She had found a way, at least rhetorically, to define herself in relation to others, and it was no longer as a “daughter of privilege.”
“We’ll all have a dark hour in our lives,” she said in the same interview this past May. “I am grateful that my heart has been opened up and softened, and that I can appreciate and understand when someone is going through a challenge, what it feels like.”
Ann’s illness interrupted a life of remarkable symmetry. Ann and Mitt got married four years to the day after their first date on March 21, when she was 15 and he was 18. Exactly a year later, also March 21, their first son was born. If no one has ever really witnessed discordance between them, it may be because they fervently chose each other and then essentially grew up together, rather than growing apart.

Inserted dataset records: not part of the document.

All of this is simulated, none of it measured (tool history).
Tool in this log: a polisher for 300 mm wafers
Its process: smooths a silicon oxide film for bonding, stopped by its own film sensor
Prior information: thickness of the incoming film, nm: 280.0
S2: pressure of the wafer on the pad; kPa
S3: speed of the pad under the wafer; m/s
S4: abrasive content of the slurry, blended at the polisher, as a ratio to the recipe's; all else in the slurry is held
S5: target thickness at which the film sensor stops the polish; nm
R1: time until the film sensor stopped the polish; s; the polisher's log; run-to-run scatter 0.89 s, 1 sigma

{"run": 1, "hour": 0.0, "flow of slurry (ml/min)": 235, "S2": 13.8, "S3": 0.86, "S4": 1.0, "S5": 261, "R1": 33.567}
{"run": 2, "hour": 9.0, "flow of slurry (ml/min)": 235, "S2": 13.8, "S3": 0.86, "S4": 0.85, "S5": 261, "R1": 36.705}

On that first date, they saw “The Sound of Music,” an appropriate and instructive cultural 180 from Spike Lee’s “Do the Right Thing,” which the Obamas saw on their first date. One movie for the pair of wholesome Michigan teenagers in 1965; another for the critical theory-reading pair who in the ’80s met as adults, with concomitant baggage and compromises. Michelle was technically Barack’s superior at the law firm where they met – a first-generation professional who had just declared to her mother that she was going to focus on her career and not on dating – and they were both of Harvard Law. Meanwhile, having converted to Mormonism after meeting Mitt, Ann withdrew from BYU and moved to Boston for Mitt’s own Harvard Law and Business turn, during which she finished her degree in French at the extension school. (Mitt had gone to France for his mission.)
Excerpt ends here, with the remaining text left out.